I'm sentimental. I cling to arbitrary documents. I have most of the movie tickets I've ever purchased. Until twelfth grade I saved every receipt from every purchase I ever made with my own money, and when I started smoking I saved every empty cigarette pack for almost a year.

I've obsessed over canons--which is the point I'm eventually getting to. Time's 100 greatest novels of the twentieth century. Harold Bloom's Western Canon. The 1001 Movies You Must See Before You
Die. The Nobel laureates. The Pulitzer winners. The largely bullshit IMDb Top 250. The AFI 100 Greatest American Films. All of the 78 Academy Award Best Picture winners, which eventually grew to the over 400 Best Picture nominees, which is in the process of growing into the thousands of movies that have ever been nominated for any Oscar whatsoever--as if I really care to see U-571, unsuccessful contender for Best Sound in 2000.

I realize all the list-making and trivial documentation is a national plague. The Wall Street Journal recently did a very forgiving analysis of the trend. Life used to be simple, I imagine, with religious duties and physical science and local warfare imposing all the necessary duties and order. Now we're bombarded with lists of the Greatest Snowbound Horror Movies, trying to figure out how this somehow has anything to do with our place in the world. It's a way to waste time while being active, a time-consuming form of procrastination, a way to make sense of an extremely complicated world, and a way to hold onto memories and ideas and personal mementos in a throwaway, consumerist culture.

But, alas, I'm getting too serious. I wanted to talk about the They Shoot Pictures, Don't They? list of the 1000 greatest movies of all time as determined by a consensus of all international film critics and publications of merit. It's a list that's updated about once a year, which is good because it's kept current but also bad because each year, when about 100 movies are swapped out for new, supposedly better choices, the number of movies I've seen on the list tends to drop. I've more or less seen 225 of them at this point, and it'll take me almost 62 days of nonstop watching to see the remaining 775.
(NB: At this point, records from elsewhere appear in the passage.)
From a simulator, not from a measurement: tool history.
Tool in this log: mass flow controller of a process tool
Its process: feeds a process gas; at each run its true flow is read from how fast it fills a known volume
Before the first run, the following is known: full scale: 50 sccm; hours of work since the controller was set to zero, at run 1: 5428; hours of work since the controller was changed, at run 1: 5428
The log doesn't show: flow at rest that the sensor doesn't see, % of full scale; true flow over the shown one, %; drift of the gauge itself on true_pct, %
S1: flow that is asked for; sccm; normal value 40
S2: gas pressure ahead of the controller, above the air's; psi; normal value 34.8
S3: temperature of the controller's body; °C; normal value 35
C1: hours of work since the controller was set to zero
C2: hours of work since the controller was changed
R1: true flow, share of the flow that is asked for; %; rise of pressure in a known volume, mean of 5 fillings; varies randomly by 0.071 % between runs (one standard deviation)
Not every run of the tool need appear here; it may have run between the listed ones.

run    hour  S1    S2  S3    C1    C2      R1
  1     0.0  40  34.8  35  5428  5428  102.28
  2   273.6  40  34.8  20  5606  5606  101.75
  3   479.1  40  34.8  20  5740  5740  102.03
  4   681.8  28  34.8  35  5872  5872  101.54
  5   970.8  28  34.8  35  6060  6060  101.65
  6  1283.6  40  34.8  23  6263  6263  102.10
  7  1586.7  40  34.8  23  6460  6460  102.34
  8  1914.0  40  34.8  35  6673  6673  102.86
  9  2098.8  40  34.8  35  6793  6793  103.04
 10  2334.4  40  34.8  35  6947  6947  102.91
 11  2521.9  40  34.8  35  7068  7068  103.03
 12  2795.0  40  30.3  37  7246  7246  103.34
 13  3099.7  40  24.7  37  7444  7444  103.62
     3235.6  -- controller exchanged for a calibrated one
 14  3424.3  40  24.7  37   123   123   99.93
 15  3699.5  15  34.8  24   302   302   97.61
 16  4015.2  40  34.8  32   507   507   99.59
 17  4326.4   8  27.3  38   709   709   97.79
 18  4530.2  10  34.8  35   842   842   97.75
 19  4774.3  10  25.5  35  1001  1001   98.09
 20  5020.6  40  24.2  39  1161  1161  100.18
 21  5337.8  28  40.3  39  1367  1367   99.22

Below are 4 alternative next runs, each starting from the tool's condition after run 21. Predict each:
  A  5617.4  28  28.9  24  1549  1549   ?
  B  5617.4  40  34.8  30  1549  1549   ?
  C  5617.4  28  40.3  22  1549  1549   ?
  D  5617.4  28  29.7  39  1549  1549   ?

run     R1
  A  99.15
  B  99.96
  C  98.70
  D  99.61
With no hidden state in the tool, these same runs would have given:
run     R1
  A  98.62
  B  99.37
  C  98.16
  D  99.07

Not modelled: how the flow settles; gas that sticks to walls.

I've never ascribed any particular motive to this blog, which though called Bibliophonic is more about movie reviews, often about book reviews, occasionally about gender and media studies, and much less frequently than I'd hoped about my own fiction writing. I just wanted to state that my journey down the TSP list is going to be one of my new foci.

And goddammit, I'll try to post more fiction, too.